Asphalt additive could continuously keep roads ice-free
Ice on roads isn't a good thing, but neither are the eco-unfriendly chloride-based salts used to melt it. Scientists have developed a greener and more effective alternative, however, that could be mixed right into the asphalt and remain active for years.
The chloride-based ice-melting salts which are currently spread on roads can harm the environment when they run off the asphalt and into nearby waterways.
They may also degrade the very roads that they're de-icing, plus they cause cars to rust and they have to be applied repeatedly throughout the winter. Even then, once a fresh layer of ice forms on the asphalt, drivers are stuck with it until the salt-spreading trucks arrive again.
Scientists from China's Hebei University of Science and Technology (and other institutions) set out to address those shortcomings, starting out by developing a chloride-free acetate-based salt. Such salts are considerably less environmentally harmful than chlorides, they're less corrosive to steel and other materials, plus they work at lower temperatures.
The researchers proceeded to mix the salt with a surfactant, silicon dioxide, sodium bicarbonate and blast furnace slag (which has also been used in salt-proof concrete), resulting in a fine powder. Particles of that powder were then coated with a polymer solution, producing microcapsules. Finally, the scientists replaced some of the mineral filler in a conventional asphalt mixture with those capsules.

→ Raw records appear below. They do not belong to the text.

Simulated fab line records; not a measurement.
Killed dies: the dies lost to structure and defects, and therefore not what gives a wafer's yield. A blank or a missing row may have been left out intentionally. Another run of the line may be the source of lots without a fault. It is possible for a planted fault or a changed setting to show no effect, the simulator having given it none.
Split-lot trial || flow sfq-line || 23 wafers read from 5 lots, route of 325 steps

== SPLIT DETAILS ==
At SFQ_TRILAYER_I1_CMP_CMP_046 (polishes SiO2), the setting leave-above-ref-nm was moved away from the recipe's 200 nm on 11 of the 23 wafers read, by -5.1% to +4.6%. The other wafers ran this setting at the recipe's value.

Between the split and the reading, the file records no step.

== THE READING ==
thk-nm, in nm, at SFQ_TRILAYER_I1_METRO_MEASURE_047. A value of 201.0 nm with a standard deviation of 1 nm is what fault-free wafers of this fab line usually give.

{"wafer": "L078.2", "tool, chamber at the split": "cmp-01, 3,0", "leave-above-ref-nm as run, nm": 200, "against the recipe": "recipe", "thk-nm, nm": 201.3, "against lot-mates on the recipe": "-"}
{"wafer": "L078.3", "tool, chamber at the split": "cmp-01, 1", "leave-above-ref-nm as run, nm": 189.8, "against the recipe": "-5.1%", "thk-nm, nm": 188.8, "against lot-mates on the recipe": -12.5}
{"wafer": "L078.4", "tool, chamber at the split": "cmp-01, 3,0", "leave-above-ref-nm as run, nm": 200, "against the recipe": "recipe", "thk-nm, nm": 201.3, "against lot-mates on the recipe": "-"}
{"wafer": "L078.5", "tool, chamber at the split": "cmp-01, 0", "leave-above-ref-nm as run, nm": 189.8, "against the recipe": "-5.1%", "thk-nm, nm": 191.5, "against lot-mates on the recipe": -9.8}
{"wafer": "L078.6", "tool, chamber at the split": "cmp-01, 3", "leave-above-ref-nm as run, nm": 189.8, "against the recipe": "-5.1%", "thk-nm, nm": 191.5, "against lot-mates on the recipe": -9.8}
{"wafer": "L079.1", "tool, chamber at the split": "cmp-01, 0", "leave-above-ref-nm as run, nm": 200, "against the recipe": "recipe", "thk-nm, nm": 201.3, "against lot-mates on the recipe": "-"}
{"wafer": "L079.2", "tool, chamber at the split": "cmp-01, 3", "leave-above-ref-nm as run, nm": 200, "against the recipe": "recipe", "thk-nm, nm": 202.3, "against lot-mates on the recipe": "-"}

When the special asphalt was tested on the off-ramp of a highway, it was found not only to continuously melt the snow that fell upon it, but also to lower the freezing point of water from O ºC (32 ºF) down to -21 ºC (-6 ºF). What's more, based on lab tests, the researchers estimate that a 5-cm (2-in)-thick slab of the pavement would continue to release its salt capsules for seven to eight years, keeping the road clear that whole time.
A paper on the study was recently published in the journal ACS Omega.